It is becoming increasingly difficult for employers to understand what language is required in order for a termination clause to be enforceable.  Such clauses have been repeatedly struck down for increasingly technical reasons.

A recent Divisional Court decision continues that trend and suggests that more termination clauses could be invalid than previously thought.

In order to be enforceable, a termination clause must meet two criteria.  First, it must unambiguously contract out of the presumption that an employee is entitled to reasonable notice of termination under the common law.  Second, it must provide the employee with at least the entitlements required by the Employment Standards Act, 2000 (the “ESA”).

If it does not meet both of these requirements, it is invalid and on termination the employee will be entitled to reasonable notice at common law, rather than any amount set out in the contract.

In Movati Athletic (Group) Inc v Bergeron, the principal question before the Court was whether the following termination clause was valid:

Movati Athletic Inc. may terminate your employment without cause at any time during the term of your employment upon providing you with notice or pay in lieu of notice, and severance, if applicable, pursuant to the Employment Standards Act, 2000 and subject to the continuation of your group benefits coverage, if applicable, for the minimum period required by the Employment Standards Act, 2000 as amended from time to time.

The employee did not argue that the clause failed to provide the necessary entitlements under the ESA.  As a result, the only challenge to its validity was whether the clause clearly and unambiguously contracted out of the requirements of the ESA.

Traditionally, the view of Ontario Courts was that a termination clause displaced the presumption of common law notice if it provided an alternative notice period than “reasonable notice” at common law (see, for example, MacDonald v ADGA Systems Intl, which was a decision of Ontario’s Court of Appeal).

In practice, contracts could either set out a precise notice requirement or a formula for determining notice based on years of service.  Many contracts created a notice period by reference to the minimums in the ESA.

No matter how the clause was worded, so long as the Court could determine the alternative notice period agreed upon by the parties, Courts held that the clause displaced the presumption of reasonable notice.

Both the Ontario Superior Court of Justice and the Divisional Court came to a different conclusion in Movati Athletic (Group) Inc v Bergeron, holding instead that the clause did not displace the presumption of reasonable notice.  They noted that the clause did not explicitly state that the entitlements under the ESA would be the employee’s only entitlements on termination.  As a result, the Court held it could not be said that the language unambiguously rebutted the presumption of reasonable notice as the contract did not explicitly exclude such an entitlement.

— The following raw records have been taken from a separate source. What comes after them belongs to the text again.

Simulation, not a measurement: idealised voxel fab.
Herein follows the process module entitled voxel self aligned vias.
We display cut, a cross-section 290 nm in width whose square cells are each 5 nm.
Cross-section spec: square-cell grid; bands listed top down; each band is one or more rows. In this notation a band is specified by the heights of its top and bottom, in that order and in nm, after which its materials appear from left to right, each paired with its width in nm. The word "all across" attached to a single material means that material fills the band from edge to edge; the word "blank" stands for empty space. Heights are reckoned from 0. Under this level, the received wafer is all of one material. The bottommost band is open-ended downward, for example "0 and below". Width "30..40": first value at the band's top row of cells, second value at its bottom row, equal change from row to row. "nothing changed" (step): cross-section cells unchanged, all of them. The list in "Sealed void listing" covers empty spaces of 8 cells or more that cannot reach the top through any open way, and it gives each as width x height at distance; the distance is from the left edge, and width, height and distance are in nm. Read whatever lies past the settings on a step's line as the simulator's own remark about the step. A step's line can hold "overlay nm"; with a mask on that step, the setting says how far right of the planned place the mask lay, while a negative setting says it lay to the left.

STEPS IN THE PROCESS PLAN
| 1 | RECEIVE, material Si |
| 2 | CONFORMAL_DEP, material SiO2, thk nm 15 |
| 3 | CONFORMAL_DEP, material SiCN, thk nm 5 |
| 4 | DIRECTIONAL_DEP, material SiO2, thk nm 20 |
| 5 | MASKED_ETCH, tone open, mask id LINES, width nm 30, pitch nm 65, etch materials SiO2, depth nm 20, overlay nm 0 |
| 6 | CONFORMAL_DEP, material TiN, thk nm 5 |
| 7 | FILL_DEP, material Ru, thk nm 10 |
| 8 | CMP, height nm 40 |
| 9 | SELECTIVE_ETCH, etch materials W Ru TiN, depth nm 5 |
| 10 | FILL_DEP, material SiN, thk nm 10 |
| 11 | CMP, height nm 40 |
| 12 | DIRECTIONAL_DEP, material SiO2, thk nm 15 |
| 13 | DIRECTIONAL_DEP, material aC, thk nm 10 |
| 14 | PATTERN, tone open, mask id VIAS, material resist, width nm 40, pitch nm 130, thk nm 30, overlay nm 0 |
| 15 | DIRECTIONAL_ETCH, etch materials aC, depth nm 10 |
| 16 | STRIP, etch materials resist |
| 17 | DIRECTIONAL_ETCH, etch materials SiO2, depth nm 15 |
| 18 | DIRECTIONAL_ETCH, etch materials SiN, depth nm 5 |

By doing so, they found that wording explicitly limiting the entitlements on termination was required in order to rebut the presumption of reasonable notice.  This stands in stark contrast to the past appellate caselaw noted above.

Interestingly, the Divisional Court did not cite or distinguish the Court of Appeal’s decision in MacDonald or any similar caselaw.  (And it is not clear at this time whether the employer will seek leave to appeal to the Ontario Court of Appeal.)

In our respectful view, this decision is difficult to reconcile with the principles of contractual interpretation, which require that every provision in a contract be given meaning wherever possible.  The parties took the time to stipulate the entitlements on termination, referring to the ESA.  The finding that the clause is ambiguous robs the termination clause of any meaning.  Indeed, the outcome of this case would have been the same if there were no termination clause at all.  Query then – what could the parties have intended by the inclusion of the termination clause, if not to oust the common law presumption?

Unfortunately, neither the summary judgment nor Divisional Court decisions directly address this concern.  Perhaps, if the Court of Appeal were to hear an appeal we may receive clarity on this apparent discrepancy in the caselaw.

In any event, the result in this case suggests that, at least for now, contracts bearing clauses that do not explicitly state that employees are not entitled to any entitlements on termination beyond what is provided therein may be vulnerable to attack.  Of course, employers must be careful when adding such words of limitation to avoid breaching the ESA and so invalidating the contract on that basis.

Given the flux in this area of the law, employers would be well-advised to seek legal advice when crafting employment agreements, and particularly termination clauses, to ensure legal compliance and enforceability.